Alberta makes it official: Bill passed and proclaimed to kill carbon tax

Alberta Legislature members voted Tuesday night to pass the bill that repeals the carbon tax, and it has been signed into law, opening the door to Ottawa imposing its tax as it has with four other provinces.

Ending the tax opens door to Ottawa imposing its tax on Alberta as it has on Ont., N.B., Man., Sask.

Killing the carbon tax was a key campaign promise for Alberta Premier Jason Kenney and his United Conservative Party government. (Chris Wattie/Reuters)

Alberta's consumer carbon tax is now officially gone.

Legislature members voted Tuesday night to pass the bill that repeals the tax, and it was signed into law by Lt.-Gov. Lois Mitchell.

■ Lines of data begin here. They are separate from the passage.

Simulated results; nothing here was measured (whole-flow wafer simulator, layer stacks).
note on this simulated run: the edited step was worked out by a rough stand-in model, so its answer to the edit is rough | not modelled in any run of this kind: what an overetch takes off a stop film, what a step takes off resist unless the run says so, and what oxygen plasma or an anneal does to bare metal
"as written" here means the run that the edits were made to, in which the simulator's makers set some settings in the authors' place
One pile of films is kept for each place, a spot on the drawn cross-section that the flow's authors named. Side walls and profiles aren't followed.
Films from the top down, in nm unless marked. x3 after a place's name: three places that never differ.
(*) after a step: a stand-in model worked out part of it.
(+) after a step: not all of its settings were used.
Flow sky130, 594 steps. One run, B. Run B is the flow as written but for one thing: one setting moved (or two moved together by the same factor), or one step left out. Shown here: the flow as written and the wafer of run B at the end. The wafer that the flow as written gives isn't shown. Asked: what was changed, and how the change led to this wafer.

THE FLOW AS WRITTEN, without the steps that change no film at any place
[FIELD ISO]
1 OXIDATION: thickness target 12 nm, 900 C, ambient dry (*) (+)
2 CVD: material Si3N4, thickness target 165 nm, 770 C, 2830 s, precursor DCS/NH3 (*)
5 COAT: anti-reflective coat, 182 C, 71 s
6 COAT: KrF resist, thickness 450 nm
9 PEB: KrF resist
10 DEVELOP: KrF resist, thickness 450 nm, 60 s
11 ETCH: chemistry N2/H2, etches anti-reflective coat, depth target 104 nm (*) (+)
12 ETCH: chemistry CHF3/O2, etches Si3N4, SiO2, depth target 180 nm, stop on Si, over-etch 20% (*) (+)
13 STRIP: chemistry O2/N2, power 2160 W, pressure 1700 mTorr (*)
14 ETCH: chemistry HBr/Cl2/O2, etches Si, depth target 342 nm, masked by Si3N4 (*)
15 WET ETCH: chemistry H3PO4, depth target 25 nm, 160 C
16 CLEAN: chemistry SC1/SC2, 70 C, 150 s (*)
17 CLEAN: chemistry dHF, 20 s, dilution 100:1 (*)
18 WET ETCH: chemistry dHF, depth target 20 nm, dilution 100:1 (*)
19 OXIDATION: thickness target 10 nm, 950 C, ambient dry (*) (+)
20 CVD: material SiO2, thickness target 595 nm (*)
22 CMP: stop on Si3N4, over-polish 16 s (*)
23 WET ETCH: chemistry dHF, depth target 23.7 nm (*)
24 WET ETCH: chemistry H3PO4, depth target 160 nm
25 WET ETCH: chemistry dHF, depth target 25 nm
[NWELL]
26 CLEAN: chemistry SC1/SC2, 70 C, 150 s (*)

The tax first came into effect on Jan. 1, 2017. The province stopped charging it last week, and the federal government announced it will soon replace the fee with its own carbon levy.

The provincial carbon tax, implemented by the former NDP government, added a surcharge to gasoline at the pumps and on fossil-fuelled home heating.

    The Carbon Tax Repeal Act was the first piece of legislation introduced by Premier Jason Kenney and his newly elected United Conservative government.

    Kenney won the April election on a promise to kill the tax, saying it hasn't helped reduce greenhouse gas emissions and took money out of the pockets of working families.

    Kenney's government will continue with a tax on large industrial greenhouse gas emitters, and has promised to challenge the constitutionality of the federal carbon tax in court if Ottawa imposes it.

    Ending the tax opens the door to Ottawa imposing its tax, as it has done with four other provinces that wouldn't bring in their own carbon pricing: Ontario, New Brunswick, Manitoba and Saskatchewan.

    Prime Minister Justin Trudeau, who was in Edmonton last month, wouldn't say if his government would immediately charge the federal tax if Alberta ditched its own, but stressed no province will be exempt.